On the ninth floor of a Granville Street high-rise, Irene Quan has a rapt audience for a very West Coast session. Members of the downtown Vancouver business improvement association have gathered to hear how local retailers can better target Chinese tourists visiting the city, as well as Chinese-Canadians building lives here.
Ms. Quan has a bit of an advantage in this area: She works for Hong Kong-based Tom Lee Music, which has seven stores across British Columbia, and many Chinese shopping in Vancouver will recognize the brand.
But the firm’s success selling high-end products to the Chinese demographic in B.C. is still staggering: She says nearly 70 per cent of the Steinway pianos they sold to consumers between 2007 and 2012 went to Chinese families, some of whom spent more than $100,000 on a piano for their kids.
“The child is at the centre,” Ms. Quan says, in one of the session’s many blunt assessments of Chinese consumers, as she outlined a strategy of targeting Chinese consumers in part by hauling Steinways out to luxury car showcases.
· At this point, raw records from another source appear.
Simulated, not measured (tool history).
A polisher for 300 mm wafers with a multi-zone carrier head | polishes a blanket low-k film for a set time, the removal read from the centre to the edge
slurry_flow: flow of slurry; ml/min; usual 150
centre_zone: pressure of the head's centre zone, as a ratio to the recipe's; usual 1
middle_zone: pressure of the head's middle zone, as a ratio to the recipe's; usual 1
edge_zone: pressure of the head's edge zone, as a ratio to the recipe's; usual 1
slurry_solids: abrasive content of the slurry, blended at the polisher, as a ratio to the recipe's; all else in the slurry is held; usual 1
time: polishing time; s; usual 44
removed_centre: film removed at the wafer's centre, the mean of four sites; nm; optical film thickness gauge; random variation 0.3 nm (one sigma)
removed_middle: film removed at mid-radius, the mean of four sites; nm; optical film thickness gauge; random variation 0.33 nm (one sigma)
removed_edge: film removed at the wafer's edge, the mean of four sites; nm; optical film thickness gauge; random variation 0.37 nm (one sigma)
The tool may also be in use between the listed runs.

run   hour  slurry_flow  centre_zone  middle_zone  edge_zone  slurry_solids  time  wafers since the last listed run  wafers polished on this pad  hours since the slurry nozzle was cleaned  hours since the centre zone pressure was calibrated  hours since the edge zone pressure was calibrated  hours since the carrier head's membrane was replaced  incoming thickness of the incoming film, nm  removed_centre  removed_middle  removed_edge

The session is an example of how businesses in Vancouver pay close attention to economic opportunities emanating from the rise of China – a small window into the province’s broader, Asia-focused economy. B.C. now exports 44 per cent of its goods to Asia – nearly as much as it does to the U.S., and far more than any other Canadian province – and has business people and politicians who relentlessly pursue opportunities across the Pacific.
But unlike B.C., many think Canada as a whole is not as eastward-facing as it should be, and lacks a coherent national strategy toward the region. Indeed, even as surging economies across the Asia-Pacific region reorder the global economy, new polling results show Canadians are becoming less interested in attracting investment from Asian countries and see their economic future less tied to Asia.
As other countries strike free trade agreements in Asia, boost diplomatic presence in the region and reorient their education systems to teach Asian languages and culture, some wonder whether Canada is looking east fast enough.
For obvious reasons, Canada has long concentrated on southward ties with the United States. But even as the rise of China and other Asian economies has changed the landscape of global manufacturing and created new markets for products like BlackBerrys – which still sell well in emerging markets such as Indonesia – Canada has actually grown colder toward the idea of increasing ties with Asia.
New poll results from the Asia Pacific Foundation of Canada, a non-profit which promotes ties with Asia, show that the number of Canadians who want closer ties with countries such as China or South Korea has fallen since last year – to 41 per cent of those polled, from 50 per cent.
The percentage of those who think economic and political relations with nations in East, Southeast and South Asia should be Canada’s top foreign policy priority also dropped sharply, to just 37 per cent in 2014 from 55 per cent in 2012 . The fall-off came mostly from Canadians aged 55 or older and were particularly pronounced with regard to China, which is Canada’s second largest trading partner. There was also less support for teaching Asian languages or history, even as the region grows in importance. People fear Chinese investment in Canada’s natural resources, and prefer to do business with like-minded democracies.
Many suggest Canadian politicians and business leaders remain reluctant to make the dramatic changes in strategy, trade and education that other countries, such as Australia, are already making for the new century.
“Having Asia competence in Canada really matters,” says David Mulroney, Canada’s former ambassador to China. “But it is an investment in time. It is a bit of a leap of faith. We haven’t really convinced ourselves that it’s worth it.”
In a multicultural enclave just outside of central Sydney, Australia’s national-level emphasis on Asia-focused education is on full display at West Ryde Public School, where classes playfully mix language training with cultural fluency. In a Korean class, 12-year-old Alex Whitney uses chopsticks to move Lego blocks from one white paper plate to another. “They have a type of food called kim chi,” he says. “It has cabbage in it. And it’s really spicy.”